New Zealand High Court finds insulting cartoons did not breach hate speech legislation

Wall v Fairfax New Zealand Limited [2018] NZHC 104

Summary

The New Zealand High Court held that two cartoons published in New Zealand newspapers featuring negative depictions of Māori and Pasifika did not breach hate speech provisions in the Human Rights Act 1993 (NZ) (Human Rights Act). The Court balanced the publisher’s right to freedom of speech under the New Zealand Bill of Rights Act 1990 (NZ) (Bill of Rights) against the government’s interest in protecting individuals from harmful speech and discrimination.

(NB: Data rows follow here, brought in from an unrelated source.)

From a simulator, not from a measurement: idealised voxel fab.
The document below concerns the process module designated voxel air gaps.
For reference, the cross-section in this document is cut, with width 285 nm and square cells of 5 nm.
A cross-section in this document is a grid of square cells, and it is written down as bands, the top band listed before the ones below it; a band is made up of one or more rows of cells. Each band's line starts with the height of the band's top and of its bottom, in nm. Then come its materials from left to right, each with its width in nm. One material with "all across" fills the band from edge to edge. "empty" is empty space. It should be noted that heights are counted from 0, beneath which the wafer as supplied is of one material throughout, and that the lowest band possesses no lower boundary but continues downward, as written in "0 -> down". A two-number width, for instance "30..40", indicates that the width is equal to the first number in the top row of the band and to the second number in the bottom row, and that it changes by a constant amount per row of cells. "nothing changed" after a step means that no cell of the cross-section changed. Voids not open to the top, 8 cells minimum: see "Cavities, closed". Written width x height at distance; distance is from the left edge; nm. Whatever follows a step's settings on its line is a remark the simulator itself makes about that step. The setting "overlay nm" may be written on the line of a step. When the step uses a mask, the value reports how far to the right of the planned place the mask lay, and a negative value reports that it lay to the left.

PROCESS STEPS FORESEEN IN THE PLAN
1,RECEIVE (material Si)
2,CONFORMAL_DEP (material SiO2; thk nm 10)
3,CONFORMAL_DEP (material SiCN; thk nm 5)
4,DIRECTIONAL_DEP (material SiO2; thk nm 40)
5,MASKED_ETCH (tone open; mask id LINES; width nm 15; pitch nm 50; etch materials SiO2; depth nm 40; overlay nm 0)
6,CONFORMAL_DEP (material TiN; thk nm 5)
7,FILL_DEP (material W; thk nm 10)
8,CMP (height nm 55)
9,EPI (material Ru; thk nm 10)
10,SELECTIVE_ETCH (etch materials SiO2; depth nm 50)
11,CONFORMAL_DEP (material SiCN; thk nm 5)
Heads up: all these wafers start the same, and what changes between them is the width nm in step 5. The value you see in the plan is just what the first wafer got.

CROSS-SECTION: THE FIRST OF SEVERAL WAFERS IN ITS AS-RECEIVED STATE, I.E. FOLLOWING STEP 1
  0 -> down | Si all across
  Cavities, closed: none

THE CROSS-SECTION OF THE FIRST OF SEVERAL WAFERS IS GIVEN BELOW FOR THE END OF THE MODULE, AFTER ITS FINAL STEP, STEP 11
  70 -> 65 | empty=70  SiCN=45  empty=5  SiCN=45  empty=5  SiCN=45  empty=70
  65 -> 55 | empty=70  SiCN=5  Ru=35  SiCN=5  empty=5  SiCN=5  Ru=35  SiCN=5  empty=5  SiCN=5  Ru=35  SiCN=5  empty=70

This was the first time the High Court considered section 61 of the Human Rights Act, which is New Zealand’s legislative response to its treaty obligations under the International Convention on the Elimination of All Forms of Racial Discrimination 1965 (ICERD).

Facts

On 28 May 2013, then Prime Minister of New Zealand, the Rt Hon (now Sir) John Key, announced that the government would fund the expansion of a programme that provided breakfast to children from low socio-economic communities so that it could run five mornings a week in more schools. As part of the public debate about this policy two cartoons were published in papers owned by Fairfax New Zealand Limited (Fairfax). Mr Al Nisbet penned both cartoons, which depicted Māori and Pasifika parents in a negative light, including as lazy, neglectful, gluttonous smokers and drinkers. The cartoon in the Marlborough Express was published adjacent to an editorial supporting the government’s proposal. The cartoon in the Christchurch Press was one of a number of contributions relating to the programme, including reactions from politicians and educationalists. Both cartoons generated significant public feedback.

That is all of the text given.